The Canadian twosome, comprised of drumming vocalist Jesse Keeler and synth player / bassist Sebastien Grainger briefly set the indie music world ablaze in the mid-2000s with their stand-alone chainsaw dance-rock massacre of an album ‘You’re A Woman, I’m A Machine’ before imploding in 2006, leaving behind their painfully few recordings and the folklore of their legendary performances.

Their popularity has unquestionably soared in the years since their disbandment, allowing the album’s status as a certain classic of the last decade to bloom into rightfully mythical levels of revere.

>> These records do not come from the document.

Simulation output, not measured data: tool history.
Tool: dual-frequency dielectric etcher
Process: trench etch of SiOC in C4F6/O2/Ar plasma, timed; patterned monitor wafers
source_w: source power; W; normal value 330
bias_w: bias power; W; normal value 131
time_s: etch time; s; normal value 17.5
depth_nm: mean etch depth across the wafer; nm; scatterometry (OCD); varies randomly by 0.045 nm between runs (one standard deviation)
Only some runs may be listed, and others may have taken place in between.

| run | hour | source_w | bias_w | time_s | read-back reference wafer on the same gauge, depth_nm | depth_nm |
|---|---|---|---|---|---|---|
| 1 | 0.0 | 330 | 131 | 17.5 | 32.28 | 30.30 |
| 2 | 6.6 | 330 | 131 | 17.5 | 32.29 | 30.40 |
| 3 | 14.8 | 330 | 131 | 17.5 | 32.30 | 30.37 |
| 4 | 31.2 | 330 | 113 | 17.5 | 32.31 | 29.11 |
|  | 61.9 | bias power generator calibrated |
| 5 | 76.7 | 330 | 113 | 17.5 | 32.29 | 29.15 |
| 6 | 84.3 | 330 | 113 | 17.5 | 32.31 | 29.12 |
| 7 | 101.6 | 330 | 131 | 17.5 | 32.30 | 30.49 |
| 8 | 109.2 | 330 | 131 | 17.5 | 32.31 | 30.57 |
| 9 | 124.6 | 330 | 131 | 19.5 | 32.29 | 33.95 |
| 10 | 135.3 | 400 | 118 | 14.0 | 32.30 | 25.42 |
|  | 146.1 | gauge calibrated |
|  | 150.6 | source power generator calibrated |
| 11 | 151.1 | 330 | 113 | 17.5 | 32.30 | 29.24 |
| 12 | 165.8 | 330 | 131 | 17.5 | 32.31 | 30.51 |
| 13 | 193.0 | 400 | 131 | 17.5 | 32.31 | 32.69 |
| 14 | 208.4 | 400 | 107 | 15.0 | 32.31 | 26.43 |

It was with little surprise then that their January announcement to get the old band back together and hit the road again caused more than a flurry amongst chin-tickling tastemakers. This, their return jaunt to the UK after a few preliminary dates in May, sees the Academy swarming from end to end and while it’s easy to appreciate why, nothing prepared us for this kind of attendance.

The sense of giddy anticipation is bludgeoned to the back of our minds by the smartly attired Exeter punkabillys The Computers. Visibly relishing the opportunity, with thrashy garage riffing and jangly 50s jukebox rhythms, they have us alternately moshing and jiving our way through a half-hour hardcore hoedown.

For a night of such expectations it’s everything you’d want and more from a support who can’t quite believe their luck and are barely able to contain their zealous enthusiasm.

With his one-liners and soulful attitude at odds with his gullet-shredding hollering, their frontman is a hit with the crowd, leading off twelve bar punk knees-ups like ‘Rhythm Revue‘ before gutting the limp husk squall of ‘Music Is Dead‘ and stuffing it, taxidermist-style, full of funky-dory rockabilly. We’ve never shaken, rattled or indeed rolled so damn angrily.

DFA1979 arrive through a befitting smog of ear-splitting scuzz against a tombstone backdrop pronouncing their original lifespan, echoing again the ambiguity over their future.



The moment ‘Turn It Out‘ revs its distorted metallic disco into gear though, all uncertainty is once again an irrelevant concern. It’s anarchy wall-to-wall, a seamless sea of sex and violence, disco dancing and hell raising.

Black History Month‘ and ‘Blood On Our Hands‘ display enough grit to liquefy polar ice caps, and while this comeback display mightn’t be a particularly affectionate nor interaction-heavy one, musically DFA1979 are air-capsule tight and the distant coolness with which they play only adds to their appeal.

The meat-cleaving basslines and heft-heavy drums repossess and reprogram every set of hips in the room to the robotic rave rock of ‘Little Girl‘ through to ‘Romantic Right‘, it’s a kinetic takeover that no one really has the answer to, no one can figure out how to fight it, the crowd is beyond powerless.  With each dancefloor-ready, heft-heavy surge that runs through their pelvis-centric punk raves the listener runs the risk of an acne breakout for trying to physically withstand the noise.

Jack and Meg may be gone but with the popularity of the likes of Sleigh Bells, Black Keys, Middle Class Rut and Japandroids, to name a handful, it would seem that loudness-loving duos are as in vogue as ever, and while no one quite knows what these dates may lead to, like The Computers the crowd know to cherish every deliciously dirty second they’ve been fortunate to experience tonight.

And on the evidence of what one show can create, we too hope they’ll decide to stick around a little bit longer.